"PCS represents some of the lowest paid workers in Britain, and we have had a strike in every single week for the last month.
True, but to what effect one has to ask. Lets see what John McInally, PCS Vice President has to say in The Socialist newspaper:
We know our action is having a real disruptive impact but ministers are refusing to talk to us because they are trying to make deals at departmental or group level without talking to the union nationally. They want to stop effective collective bargaining.
One of the reasons PCS is able to deliver action consistently is that we've always consulted with members and activists, so that the action will be effective and sustainable.
McInally tells us there will be a long period of consultation with the members, ostensibly to find out members views. Whether many members will bother taking part is another question. Every year PCS members are exalted to the need for industrial action, usually coinciding with the internal electoral process of the union.
The era of austerity has sent to the wild eyed Trotskyists who run PCS into a state of apoplexy. The leadership of PCS, dominated by the Socialist Party and the SWP immediately launched a campaign for for strikes without really thinking things through, let alone considering whether plans for such long term action would be sustainable by the very people who would be expected to make the necessary sacrifice needed.
More to the point could PCS really do it alone? John McInally continues to "talk the talk" when he says:
We'll also try to build as many alliances as possible with other unions. Members are asking themselves why, while every part of the public sector is under attack, PCS seems to be the only union taking action.
Every time PCS has tried to make such "alliances" they have manged to fall out with their allies. Trying to support an alternative candidate against Len McCluskey of Unite botched that one and the National Union of Teachers are more concerned about getting the other large teaching union, the NASUWT on board rather than blindly follow Serwotka and co.
Today saw a major attack on the civil service take place. The Yorkshire Post reported that Chancellor. George Osborne announced:
The Chancellor said public sector pay rises will be limited to an average of up to one per cent for 2015-16 and automatic progression pay and re-grading were being scrapped.

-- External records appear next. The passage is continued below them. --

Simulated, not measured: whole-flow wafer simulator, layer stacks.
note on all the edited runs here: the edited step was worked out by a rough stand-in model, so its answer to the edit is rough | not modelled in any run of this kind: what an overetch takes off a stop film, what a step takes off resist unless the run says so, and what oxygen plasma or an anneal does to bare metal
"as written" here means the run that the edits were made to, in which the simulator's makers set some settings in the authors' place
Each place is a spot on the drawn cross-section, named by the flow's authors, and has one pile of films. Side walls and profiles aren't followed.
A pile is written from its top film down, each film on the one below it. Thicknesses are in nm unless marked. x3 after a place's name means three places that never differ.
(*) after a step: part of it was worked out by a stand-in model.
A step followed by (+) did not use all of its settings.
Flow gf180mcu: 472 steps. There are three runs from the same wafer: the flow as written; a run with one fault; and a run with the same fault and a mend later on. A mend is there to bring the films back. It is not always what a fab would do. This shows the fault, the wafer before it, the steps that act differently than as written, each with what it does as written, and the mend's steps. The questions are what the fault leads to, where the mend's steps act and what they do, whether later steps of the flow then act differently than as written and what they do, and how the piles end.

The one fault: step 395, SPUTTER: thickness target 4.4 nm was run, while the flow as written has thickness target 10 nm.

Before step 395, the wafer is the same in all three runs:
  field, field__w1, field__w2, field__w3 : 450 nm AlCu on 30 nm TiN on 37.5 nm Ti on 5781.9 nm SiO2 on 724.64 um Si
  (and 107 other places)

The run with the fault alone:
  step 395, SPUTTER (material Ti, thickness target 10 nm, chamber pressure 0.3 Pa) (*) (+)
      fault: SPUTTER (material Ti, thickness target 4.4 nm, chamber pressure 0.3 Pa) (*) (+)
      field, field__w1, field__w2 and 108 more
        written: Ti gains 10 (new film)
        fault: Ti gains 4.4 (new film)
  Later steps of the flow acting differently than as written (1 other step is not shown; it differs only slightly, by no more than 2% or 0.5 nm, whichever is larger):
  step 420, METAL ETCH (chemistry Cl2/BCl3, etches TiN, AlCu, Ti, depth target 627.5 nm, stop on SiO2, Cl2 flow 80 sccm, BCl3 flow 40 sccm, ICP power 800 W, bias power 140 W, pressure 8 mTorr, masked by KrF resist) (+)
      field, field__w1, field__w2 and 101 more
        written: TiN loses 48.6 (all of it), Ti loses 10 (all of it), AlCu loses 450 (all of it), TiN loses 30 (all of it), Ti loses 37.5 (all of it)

He said: “Progression pay can at best be described as antiquated; at worst, it’s deeply unfair to other parts of the public sector who don’t get it and to the private sector who have to pay for it.
“So we will end automatic progression pay in the Civil Service by 2015-16.
So it would seem a new dispute is in the making. Except there is a real problem. The PCS/Socialist Party leadership has spent so long on promoting a Marxist inspired "generalisation" of the class struggle as a substitute for a proper trade union campaign that they have already undermined a substantial section, if not the majority of the membership.
This reductionism is continued by McInally who writes:
The best way forward is to build mass coordinated action, including a 24-hour general strike in order to defeat austerity.
Even the "Peoples (or activists) Assembly" did not end up backing such a call much to the Socialist Party's chagrin. They are heading towards a day of "civil disobedience" as the PCS website points out:
A national day of civil disobedience is planned for November 5 and a second national People's Assembly will be held in spring 2014.
Such disobedience probably means UK Uncut bothering shoppers in Oxford Street and a few hooded Anarchists smashing things up. Not an activity that PCS members could get involved with, if they want to keep their jobs. there are rules on "conduct unbecoming civil servants" that Management would probably jump at to use against Reps.
Writing in the Daily Telegraph, Dan Hodges says:
Then there are the union leaders themselves. Moderates, like TUC general secretary Frances O’Grady, think the whole idea is barking mad, which is why she successfully headed off calls for a General Strike a couple of months ago.
But O’Grady is expending quite a bit of internal political capital keeping the more militant unions in line. So much so, that there’s even been talk by some of them of just going ahead and organising one without the TUC’s official sanction.
There is a need not just for a futile one way consultation about the non existent prospect for further action amongst PCS members at this time, but also everyone needs to consider the future of trade unionism in these changed times.
A challenging prospect, but one that is really needed to ensure that unions not only survive and prosper but pick and choose the fights they can win without undue influence from parasitical outsiders that have their own agendas and not our interests at heart.